About this Piece
Oscar Bettison’s work demonstrates a willingness to work within and outside the confines of concert music. He likes to work with what he calls “Cinderella instruments,” either by making percussion instruments (in the case of Junk) or by re-imagining other instruments (Krank, Cibola) as well as writing for instruments more common in rock music. More recent pieces have featured some electro-acoustic elements. His evening-long work O Death is concerned with bringing all these strands together.
He has received commissions from: the Bang On A Can All-Stars, the BBC, Ensemble Klang, London Sinfonietta, the New London Children's Choir, Orkest De Ereprijs, the Oxford Contemporary Music Festival, and the Roundhouse (London), and awards including the Royal Philharmonic Prize and the BBC Young Composer of the Year Prize.
His teachers have included Simon Bainbridge, Louis Andriessen, and Steve Mackey. He is on the composition faculty at the Peabody Conservatory.
— Reprinted by kind permission of Boosey & Hawkes.

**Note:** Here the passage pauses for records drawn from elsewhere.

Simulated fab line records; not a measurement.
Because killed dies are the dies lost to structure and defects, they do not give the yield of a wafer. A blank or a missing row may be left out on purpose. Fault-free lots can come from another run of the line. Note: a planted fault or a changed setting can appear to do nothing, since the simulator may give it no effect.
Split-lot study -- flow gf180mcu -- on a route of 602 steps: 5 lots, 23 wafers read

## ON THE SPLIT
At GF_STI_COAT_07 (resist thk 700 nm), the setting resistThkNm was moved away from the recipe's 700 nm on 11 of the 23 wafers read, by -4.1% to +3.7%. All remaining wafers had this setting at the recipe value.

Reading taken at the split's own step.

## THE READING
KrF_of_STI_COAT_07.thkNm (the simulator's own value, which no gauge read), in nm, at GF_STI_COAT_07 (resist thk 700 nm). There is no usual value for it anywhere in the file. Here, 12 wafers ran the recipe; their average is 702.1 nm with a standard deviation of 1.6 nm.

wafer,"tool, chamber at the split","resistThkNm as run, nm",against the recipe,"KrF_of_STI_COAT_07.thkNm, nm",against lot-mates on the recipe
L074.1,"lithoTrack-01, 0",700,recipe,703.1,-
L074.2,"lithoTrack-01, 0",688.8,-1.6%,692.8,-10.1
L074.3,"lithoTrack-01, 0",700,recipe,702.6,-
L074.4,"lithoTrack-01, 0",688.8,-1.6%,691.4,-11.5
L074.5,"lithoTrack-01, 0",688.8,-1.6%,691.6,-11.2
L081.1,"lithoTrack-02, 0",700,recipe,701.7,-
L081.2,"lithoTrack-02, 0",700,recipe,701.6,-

A hidden narrative has always been important to me in writing my music, and in working in larger-scale formats this has, if anything, become more important. Narrative structures and narrative devices inform my musical thinking, but recently I have become interested in graphic novels, as an analogous parallel to my large-scale preoccupations. So, it was with great delight when, some time after starting this piece, I discovered the Livre des Sauvages. This book of pictographs (in effect a proto-graphic novel, albeit a pretty bizarre one) was written sometime in the late 18th-early 19th century somewhere in the U.S., and it resurfaced in France where an abbott (who had worked as a missionary in the U.S. and Mexico) proclaimed it to be a genuine work of native peoples (the “sauvages” of the title in early 19th-century thinking about non-Europeans). Unfortunately for our abbott, there were a couple of problems with this hypothesis, the most notable being that certain words (when text does indeed appear) were in German. So, a later theory was that this book was written by a naughty German adolescent (no doubt a male given the obsession with depicting the kind of anatomical elements that have been drawn by schoolboys on walls, desks, and text-books for millennia). Whatever the provenance of the Livre des Sauvages, it certainly is a fascinating document; crudely yet captivatingly drawn depictions of everyday life, religious ceremonies, wars with invading forces, and more “earthy” elements vie with strange cryptograms for space on the page. It seems to be trying to tell us a story, but what that story is is really anybody’s guess. Of course, given my preoccupation with narrative and interest in the intersection of cultures, I immediately took the book to heart and realized that it provided a suitable visual counterpoint to my ideas for this piece. I decided to take three pictographs (from a couple of hundred that comprise the book), describe them, and take these as titles for each of the movements as well as taking the title of the book as the title for my piece.
My Livre des Sauvages is in three movements, fast-slow-fast, and lasts about 30 minutes. I think of it as a kind of chamber concerto or sinfonia concertante. The ensemble is divided into two with percussion in the middle, and each group, for the most part, is lead by a violin. A lot of the time the violins have the most to do, but I think of them as leaders rather than soloists. Indeed most of the ensemble at one point or another have prominent roles. Certainly, by the end of the piece, the whole group functions as a whole.
The movements are as follows:
1. “Curious fauna, some of it murderous”
Using pictures and symbols, the unreliable narrative comes in fits and starts, often getting stuck, backtracking, or lurching forward. When things do seem to come into focus, they are highly implausible.
2. “Alchemy or a new religion”
A new set of images seems to show something that should be easy to describe, the religious practices of a new people. However, while the picture is clear, the interpretation is not. Is this a religious ceremony or some sort of arcane scientific endeavor?
3. “Treasure ships and heretical ceremonies”
Starting again, and from a different perspective, it seems clear that visitors have arrived on a foreign shore. They have brought with them things of wonder to trade, and the native people have adopted some of their religious practices - without, of course, recognizing the value or purpose of either.